Is it true that the smoke out of the “Havan Kund” when “Samagri” is used as a fuel is health friendly and does not pollute the atmosphere?

It is true that to many of us the smoke coming from Samagri burning smells nice. Also “Havans” are often accompanied by recitation of many religious mantras. It is natural, therefore, to assume that, that particular result of combustion must be beneficial. To the extent it keeps mosquitoes and other flying insects away it is certainly useful. But let us not forget that all combustion of hydrocarbons must produce carbon dioxide and other gases that cannot be very good for the atmosphere.

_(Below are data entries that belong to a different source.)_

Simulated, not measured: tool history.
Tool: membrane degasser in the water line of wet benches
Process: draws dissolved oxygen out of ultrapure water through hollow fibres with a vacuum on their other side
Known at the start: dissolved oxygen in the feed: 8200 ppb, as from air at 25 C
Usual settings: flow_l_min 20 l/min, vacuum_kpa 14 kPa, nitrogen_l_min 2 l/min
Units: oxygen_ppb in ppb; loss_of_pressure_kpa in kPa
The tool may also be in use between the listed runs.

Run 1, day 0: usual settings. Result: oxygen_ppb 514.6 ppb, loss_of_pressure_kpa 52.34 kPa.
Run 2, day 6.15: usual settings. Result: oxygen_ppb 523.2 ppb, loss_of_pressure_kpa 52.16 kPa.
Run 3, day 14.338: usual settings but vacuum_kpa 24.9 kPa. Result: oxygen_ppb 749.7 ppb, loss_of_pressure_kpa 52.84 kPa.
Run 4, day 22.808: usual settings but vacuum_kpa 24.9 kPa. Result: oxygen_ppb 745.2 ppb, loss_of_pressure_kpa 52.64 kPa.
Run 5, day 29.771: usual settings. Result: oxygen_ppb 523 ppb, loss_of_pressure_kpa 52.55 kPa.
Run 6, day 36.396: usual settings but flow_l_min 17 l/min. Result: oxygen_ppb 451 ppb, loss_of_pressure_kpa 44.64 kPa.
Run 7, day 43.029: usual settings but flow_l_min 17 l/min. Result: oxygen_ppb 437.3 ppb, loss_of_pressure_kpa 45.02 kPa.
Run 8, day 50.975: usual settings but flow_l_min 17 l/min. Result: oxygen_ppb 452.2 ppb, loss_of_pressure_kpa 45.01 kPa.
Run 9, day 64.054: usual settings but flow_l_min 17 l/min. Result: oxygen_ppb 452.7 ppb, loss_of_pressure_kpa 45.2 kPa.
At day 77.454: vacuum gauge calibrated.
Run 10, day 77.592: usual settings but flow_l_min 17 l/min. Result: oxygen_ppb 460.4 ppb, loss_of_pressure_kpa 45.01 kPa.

Having said that one must keep some balance. It is obvious that the amount of oxides of carbon and other three atom molecules that we produce during all the “havans” that are done is miniscule in quantity as compared to what we produce in generating electricity, cooking food and running all manner of industry.

Therefore, I would not proceed to ban all “havans” on the excuse of protecting our atmosphere. Particularly, because the fragrance is liked by many humans and apparently disliked by many unwanted insects hungry for our blood.

The other day when I inserted the key of my scooter to start it I got a shock. This also happened when I opened the door of my car, came out and closed the door I again got an electrical shock. Why did this happen?

What you have described is a frequent experience of people who live in cold dry climates. This is highly accentuated when we are in heated rooms and it is cold and dry outside. You would remember that you do not get a similar experience when the weather is humid and warm.

The reason is that the voltage produced due to static electricity produced through friction of unlike materials can be thousands of volts. It is high enough to cause a discharge across several millimeters of air. When the humidity of the air is high it becomes slightly conducting and the electrostatic voltage cannot build up to a high level.

I remember that when I lived in Europe and America during winters with warmed up interiors, one had to learn to first touch the metallic doorknob with a key or some other metallic object before opening. Otherwise a rude shock surprised you.

Incidentally the total power involved is not high and shock is never lethal. But it is very annoying.